The problem isn't just the count's narrow scope; its methods are flawed. For the count of people in shelters and transitional housing, service providers report their numbers on the designated night. But this just measures capacity. If the number goes down, this could mean either fewer homeless or fewer beds for them.

The "street" part of the count tries to measure unmet need by counting people in places "not meant for human habitation," such as streets, parks, alleys, subway tunnels, all-night movie theaters, abandoned buildings, roofs, stairwells, caves, campgrounds and vehicles.

HUD sets the guidelines, but communities have discretion in how they count. A few use sophisticated statistical methods. Most simply organize volunteers to fan out and make judgments about who is homeless, avoiding locations where they feel unsafe. How even the best prepared volunteers can cover large expanses in a few hours is anyone's guess.

Local policies can also affect the count. For example, cities are increasingly making it a crime to sleep in public places. If the street count goes down, is it because need is down or because there is greater cause to fear arrest, driving people further into hiding?

Punishing the homeless

Similarly, in some cities, families seeking shelter can be threatened with removal of their children; families living outside have extra incentive to avoid detection.

To its credit, the Obama administration has made a commitment to ending homelessness and, to measure progress, it needs data. Methods pioneered in New York City that statistically adjust for the built-in inaccuracies of the "street" count could significantly improve it. But the data must not only be accurate; they must also be the right data, and that's the larger issue. Homelessness happens over time, not on a single night — and it reflects a deeper crisis.

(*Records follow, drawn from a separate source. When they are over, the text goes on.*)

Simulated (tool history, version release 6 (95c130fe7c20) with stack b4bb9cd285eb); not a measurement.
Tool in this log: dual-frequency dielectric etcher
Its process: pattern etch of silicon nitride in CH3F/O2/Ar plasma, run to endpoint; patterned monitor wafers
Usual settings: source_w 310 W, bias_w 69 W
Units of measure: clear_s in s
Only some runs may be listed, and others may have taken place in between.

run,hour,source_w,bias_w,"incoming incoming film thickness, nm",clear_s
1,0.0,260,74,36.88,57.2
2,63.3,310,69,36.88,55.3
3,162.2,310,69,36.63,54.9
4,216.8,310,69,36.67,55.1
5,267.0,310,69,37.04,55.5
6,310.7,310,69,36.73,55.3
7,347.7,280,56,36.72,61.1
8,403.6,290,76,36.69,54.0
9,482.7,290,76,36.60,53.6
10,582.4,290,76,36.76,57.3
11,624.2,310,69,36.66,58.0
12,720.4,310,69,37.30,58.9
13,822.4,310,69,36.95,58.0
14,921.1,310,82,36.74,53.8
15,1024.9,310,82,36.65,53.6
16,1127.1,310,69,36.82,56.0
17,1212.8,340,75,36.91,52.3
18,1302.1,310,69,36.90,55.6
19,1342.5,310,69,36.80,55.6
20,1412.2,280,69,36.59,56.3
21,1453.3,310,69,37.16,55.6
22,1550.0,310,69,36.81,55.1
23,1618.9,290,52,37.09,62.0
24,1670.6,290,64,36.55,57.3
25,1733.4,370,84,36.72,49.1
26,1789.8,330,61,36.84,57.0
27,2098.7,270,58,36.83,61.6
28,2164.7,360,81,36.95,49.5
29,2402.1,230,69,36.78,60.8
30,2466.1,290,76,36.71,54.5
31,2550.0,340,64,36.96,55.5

According to Harvard's Joint Center for Housing Studies, low-income households suffer an unprecedented housing cost burden, forcing many to choose between rent and food. Too often, homelessness is the result.

Another reason to doubt HUD's reporting: On Thursday, the Department of Veterans Affairs released statistics showing that homelessness among Iraq and Afghanistan war veterans is sharply rising despite new efforts to help them.

Ending homelessness requires closing the gap between the need for housing and its availability. It requires recognizing housing as a basic human right, and enacting policies to ensure it is available.

Homelessness can and must be ended. But it won't be if our leaders report that there is no crisis.

Maria Foscarinis, a lawyer, is executive director of the National Law Center on Homelessness & Poverty.